Instructor: Nicholas Bruscia
ARC 547
Spring 2018
DESCRIPTION:
This technical seminar introduces students to computational design tools that facilitate movement between physics-based simulation and material prototyping. The course objectives are to gain experience with computational form-finding (the organization of forces and iteration of the results) and to calibrate simulated results to material characteristics. Physical study models will be digitally measured to inform the parameters required for simulation; a process intended to produce accurate representations needed to realize well-crafted material prototypes and/or a large-scale prototype completed as a group effort. Skill-building exercises and in-class workshops will occur prior to research projects.

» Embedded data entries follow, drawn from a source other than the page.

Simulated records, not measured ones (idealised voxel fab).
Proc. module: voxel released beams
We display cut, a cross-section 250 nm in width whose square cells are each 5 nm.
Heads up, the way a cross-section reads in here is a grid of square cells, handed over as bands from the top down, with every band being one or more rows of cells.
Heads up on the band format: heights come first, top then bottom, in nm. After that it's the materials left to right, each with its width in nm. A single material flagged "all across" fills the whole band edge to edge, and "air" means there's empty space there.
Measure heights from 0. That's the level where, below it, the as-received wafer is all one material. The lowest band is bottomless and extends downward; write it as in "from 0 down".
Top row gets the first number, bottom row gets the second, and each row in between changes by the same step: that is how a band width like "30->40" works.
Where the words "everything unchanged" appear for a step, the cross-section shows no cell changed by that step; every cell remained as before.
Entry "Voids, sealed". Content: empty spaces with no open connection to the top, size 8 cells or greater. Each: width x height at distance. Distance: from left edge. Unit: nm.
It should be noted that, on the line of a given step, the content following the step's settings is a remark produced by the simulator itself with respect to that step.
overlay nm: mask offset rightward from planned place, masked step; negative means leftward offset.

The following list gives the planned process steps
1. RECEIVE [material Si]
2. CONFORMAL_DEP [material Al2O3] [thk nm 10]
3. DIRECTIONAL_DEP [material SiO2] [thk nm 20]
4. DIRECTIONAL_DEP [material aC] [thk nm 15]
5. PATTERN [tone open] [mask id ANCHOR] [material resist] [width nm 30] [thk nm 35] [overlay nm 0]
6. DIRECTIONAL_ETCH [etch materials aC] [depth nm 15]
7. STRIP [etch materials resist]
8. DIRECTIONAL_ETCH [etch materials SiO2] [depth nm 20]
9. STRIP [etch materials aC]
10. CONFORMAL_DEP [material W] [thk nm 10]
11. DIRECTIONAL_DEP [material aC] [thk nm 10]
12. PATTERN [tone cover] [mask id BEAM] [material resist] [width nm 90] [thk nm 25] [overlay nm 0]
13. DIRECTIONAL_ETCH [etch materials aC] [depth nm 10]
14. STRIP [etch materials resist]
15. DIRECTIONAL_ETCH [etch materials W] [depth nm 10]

Students will be asked to engage in physical prototyping and testing through both manual and digital fabrication; an essential process in understanding material properties that will ultimately inform on-screen design and production. We’ll begin by building physical models without the aid of the computer in order to gain a working knowledge and expectation for how the material will react under stress. To follow, the class engages in a skill-building process that attempts to develop accurate digital simulations of material behavior which is compared to the digitally measured physical models. This attempt at calibration conceptually bridges digital and physical form-finding, while adding material specificity to otherwise abstract numeric values required to run the simulation. The methods for digital measurement are dependent on the scale of the material and desired precision; the course will experiment with a MicroScribe digitizer for small scale models, accelerometers (motion sensors) for larger scale prototypes, and the SMART COE’s Vicon Motion Capture System in the newly constructed Bonner Hall Sandbox for more accurate, full scale measuring and calibration.